Acquire argumentative text from diffferent sources and save it as json in defined format
Download corpora: - Argument Annotated Essays (version 2) : https://www.informatik.tu-darmstadt.de/ukp/research_6/data/argumentation_mining_1/argument_annotated_essays_version_2/index.en.jsp - Insufficiently Supported Arguments in Argumentative Essays: https://www.informatik.tu-darmstadt.de/ukp/research_6/data/argumentation_mining_1/insufficiently_supported_arguments/index.en.jsp - Opposing Arguments in Persuasive Essays: https://www.informatik.tu-darmstadt.de/ukp/research_6/data/argumentation_mining_1/opposing_arguments_in_persuasive_essays/index.en.jsp
Corpora Unification: Each object represents an essay that contains: - Essay Identifier - Essay text - Confirmation bias as a boolean label - List of Paragraphs; each as a json object containing text, and the sufficient label - Premises, Claims and Major Claims each as a list of json objects, where each object contains text and span as tuple.

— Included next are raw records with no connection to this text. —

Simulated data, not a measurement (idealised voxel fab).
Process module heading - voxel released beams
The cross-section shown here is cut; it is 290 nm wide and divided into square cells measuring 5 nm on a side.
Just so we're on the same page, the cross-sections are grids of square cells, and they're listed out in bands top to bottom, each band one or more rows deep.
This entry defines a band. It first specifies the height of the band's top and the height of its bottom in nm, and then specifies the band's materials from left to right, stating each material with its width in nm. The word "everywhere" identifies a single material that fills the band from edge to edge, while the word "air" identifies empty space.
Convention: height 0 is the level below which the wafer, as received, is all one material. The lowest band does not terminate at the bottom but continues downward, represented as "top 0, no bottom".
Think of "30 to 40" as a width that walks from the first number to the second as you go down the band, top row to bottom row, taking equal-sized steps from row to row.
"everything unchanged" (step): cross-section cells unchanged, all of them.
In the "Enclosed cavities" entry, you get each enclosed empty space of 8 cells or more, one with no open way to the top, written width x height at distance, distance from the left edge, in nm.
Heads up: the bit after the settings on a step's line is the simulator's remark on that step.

Preliminary Statistics: On the training split perform the following: - Number of essays, paragraphs, sentences, and tokens (use spaCy api for tokenization). - Number of major claims, claims, premises. - Number of essays with and without confirmation bias. - Number of sufficient and insufficient paragraphs (arguments). - Average number of tokens in major claims, claims, and premises. - The 10 most specific words in major claims, claims, and premises.